In an article Retort covered in April, Harvard professor Elizabeth Bartholet took to Harvard Magazine to warn readers about “… an essentially unregulated regime in the area of homeschooling” and calls for a “presumptive” ban on homeschooling.
Responses were swift, from all directions, and unkind.
Many critics have taken to virtual message boards and online publications to speak out against her views. A quick Google search yields headlines like “Harvard’s Lazy Attack on Homeschooling” in Forbes, “Harvard Law School Professor Shows her Prejudice Against Homeschoolers” in the Wall Street Journal, and “Harvard Professor Wants To Ban Homeschooling Because Christians Do It” in The Federalist.
To stem the flow of negative criticism, Harvard deployed one of its own to defend Bartholet, Lindsey T. Powell, patent administrator.
As a product of religious homeschooling herself, Powell acknowledges that “many of my ‘unique opportunities’ would have been available to me in a traditional school setting.” Nevertheless, “…even with these experiences, [homeschool] came with a dangerous sense of isolation and an inappropriate self-emphasis on productivity to compensate for missing out on ‘normal’ rites of passage.”
She goes further: “Any adequate rebuttal to Bartholet must at least consider the many homeschooled students who do not attend college, and those who, like myself, suffered painful social isolation because of homeschooling.”
Fair enough. It is also true that any adequate defense of Bartholet must grapple with these realities:
- A presumptive ban is in practice the same as an all out ban; perhaps worse
- All schools, home and otherwise, operate in ideological bubbles, except some are chosen while others are required
- More then 95 percent of U.S. K12 students don’t attend homeschool, yet political polarization is as extreme as ever; how is it then that homeschooling encourages intolerance but other school don’t?
- While a homeschool prom or graduation may not be as glitzy as those in large high schools, every year millions of public school students never graduate at all
- Do the authors have similar feelings about other ideological education approaches such as Waldorf or Montessori? Must those be banned as well?

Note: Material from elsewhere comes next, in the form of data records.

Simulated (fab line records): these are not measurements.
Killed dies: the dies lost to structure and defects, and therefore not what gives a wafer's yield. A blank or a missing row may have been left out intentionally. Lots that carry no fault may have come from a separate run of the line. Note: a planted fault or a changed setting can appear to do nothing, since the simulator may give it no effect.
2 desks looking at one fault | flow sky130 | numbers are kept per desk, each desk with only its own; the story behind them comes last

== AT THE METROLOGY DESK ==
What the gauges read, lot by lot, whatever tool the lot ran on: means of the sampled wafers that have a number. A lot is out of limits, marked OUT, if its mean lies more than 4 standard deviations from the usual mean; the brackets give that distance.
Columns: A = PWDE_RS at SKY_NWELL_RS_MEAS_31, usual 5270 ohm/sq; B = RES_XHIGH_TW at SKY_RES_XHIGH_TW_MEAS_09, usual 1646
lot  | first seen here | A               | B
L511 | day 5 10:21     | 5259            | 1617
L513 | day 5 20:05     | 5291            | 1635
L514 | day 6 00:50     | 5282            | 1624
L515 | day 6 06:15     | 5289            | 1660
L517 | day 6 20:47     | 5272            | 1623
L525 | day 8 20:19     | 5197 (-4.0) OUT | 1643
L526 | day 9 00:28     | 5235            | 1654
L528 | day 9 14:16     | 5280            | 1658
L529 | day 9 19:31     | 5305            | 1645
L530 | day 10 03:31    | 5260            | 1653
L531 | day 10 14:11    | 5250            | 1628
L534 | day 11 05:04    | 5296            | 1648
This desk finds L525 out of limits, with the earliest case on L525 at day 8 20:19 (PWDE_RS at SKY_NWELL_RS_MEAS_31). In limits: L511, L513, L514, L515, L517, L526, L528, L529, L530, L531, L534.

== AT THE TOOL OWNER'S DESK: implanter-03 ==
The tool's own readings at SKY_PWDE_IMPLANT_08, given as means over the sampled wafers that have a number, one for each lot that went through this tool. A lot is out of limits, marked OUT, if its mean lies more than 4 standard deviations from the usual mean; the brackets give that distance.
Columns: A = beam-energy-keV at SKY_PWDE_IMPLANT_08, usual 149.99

- What evidence suggests that the homeschooling problems described are more or less prominent in public or private school settings?
A more rigorous, facts-based defense of Bartholet would be much welcomed. Until then, Bartholet’s proposal, as James Mason the VP of Litigation and Development for the Home School Legal Defense Association states, “comes from a worldview that’s kind of antithetical to traditional notions of liberty, especially the right of parents to raise, nurture, and educate their children.”